# Unconstrained minimization algorithms

Consider the following quadratic unconstrained problem

$$
\begin{array}{lll}
\textrm{minimize}   & f(x) = \frac{1}{2}x^{T}Ax + b^{T}x + c & \\
\end{array}
$$

where $A$ is a symmetrix $n \times n$ matrix, $x,b \in \mathbb{R}^{n}$, and $c \in \mathbb{R}$.

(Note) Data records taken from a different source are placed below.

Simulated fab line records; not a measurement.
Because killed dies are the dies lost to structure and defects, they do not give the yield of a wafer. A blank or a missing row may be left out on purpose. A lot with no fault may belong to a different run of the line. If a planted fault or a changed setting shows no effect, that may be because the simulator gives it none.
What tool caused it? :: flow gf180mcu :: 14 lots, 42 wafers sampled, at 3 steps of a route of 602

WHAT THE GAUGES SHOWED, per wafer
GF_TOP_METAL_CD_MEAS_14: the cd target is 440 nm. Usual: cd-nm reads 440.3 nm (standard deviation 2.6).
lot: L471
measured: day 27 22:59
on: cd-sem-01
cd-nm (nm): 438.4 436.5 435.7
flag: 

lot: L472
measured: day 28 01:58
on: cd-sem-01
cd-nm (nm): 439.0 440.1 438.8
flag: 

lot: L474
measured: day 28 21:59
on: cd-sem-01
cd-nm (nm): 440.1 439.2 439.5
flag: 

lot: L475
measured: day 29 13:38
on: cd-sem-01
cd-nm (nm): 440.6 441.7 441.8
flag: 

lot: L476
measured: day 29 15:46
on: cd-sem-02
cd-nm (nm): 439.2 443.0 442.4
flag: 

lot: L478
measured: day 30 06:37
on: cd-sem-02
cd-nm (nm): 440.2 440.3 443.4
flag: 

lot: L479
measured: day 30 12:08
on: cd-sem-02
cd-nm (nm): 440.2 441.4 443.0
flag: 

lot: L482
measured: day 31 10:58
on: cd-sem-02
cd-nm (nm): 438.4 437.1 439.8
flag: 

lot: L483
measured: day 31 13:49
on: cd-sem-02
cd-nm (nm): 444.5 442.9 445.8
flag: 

$f$ is a $C^{\infty}$-function with

$$
\nabla f(x) = Ax + b \quad\text{and}\quad \nabla^{2} f(x) = A.
$$



- $f$ is convex $\iff A \succeq 0$ (positive semi-definite).
  - **Local minima are global for convex functions!**
- $f$ is strict convex $\iff A \succ 0$ (positive definite).
  - $A$ invertible and $x^{*} = -A^{-1}b$ is the **unique global minimum**.
- $A \nsucceq 0 \implies f$ has no local minima.

## Gradient methods

The general idea of gradient methods is
to find the minimum of an optimization problem of the form

$$
\begin{array}{lll}
\textrm{minimize} & f(x), & \\
\end{array}
$$

with $x \in \mathbb{R}^{n}$.

Many common solution strategies
choose from a **starting point** $x^{0} \in \mathbb{R}^{n}$
in each step $k = 0, 1, \ldots$ a scaled **descent direction** $\alpha^{k} d^{k}$
with $d^{k} \in \mathbb{R}^{n}$
and positive bounded **step size** $0 < \alpha^{k} < \delta$
with $\delta, \alpha^{k} \in \mathbb{R}$,
such that a new point

$$
x^{k + 1} = x^{k} + \alpha^{k} d^{k}, \quad k = 0, 1, \ldots
$$

is smaller than the previous one,
in other words:

$$
f(x^{k} + \alpha^{k} d^{k}) < f(x^{k}).
$$

According to **Taylor's theorem**,
close to a point $x^{k} \in \mathbb{R}^{n}$
a function $f \colon \mathbb{R}^{n} \to \mathbb{R}$
can be locally approximated by a linear

$$
\tilde{f}(x^{k} + \alpha^{k} d^{k}) := f(x^{k}) + \nabla f(x^{k})^{T}(\alpha^{k} d^{k})
$$

or quadratic function

$$
\tilde{f}(x^{k} + \alpha^{k} d^{k}) := f(x^{k}) + \nabla f(x^{k})^{T}(\alpha^{k} d^{k})
  + \frac{1}{2}(\alpha^{k} d^{k})^{T}\nabla^{2} f(x^{k})(\alpha^{k} d^{k}).
$$

From the second term of the linar Taylor approximation,
the property $f(x^{k} + \alpha^{k} d^{k}) < f(x^{k})$
can only be fulfilled, if $d^{k}$ is a **decent direction**:

$$
\nabla f(x^{k})^{T}d^{k} < 0.
$$

:::{note}

The most obvious choice for such a decent direction
is $d^{k} := -\nabla f(x^{k})$.
The repetitive application of this method is called
**gradient descent** or **steepest decent**.

$$
x^{k + 1} = x^{k} - \alpha^{k} \nabla f(x^{k}), \quad k = 0, 1, \ldots
$$

:::

A more sophisticated choice for the decent direction $d^{k}$
can be obtained from the quadratic Taylor approximation.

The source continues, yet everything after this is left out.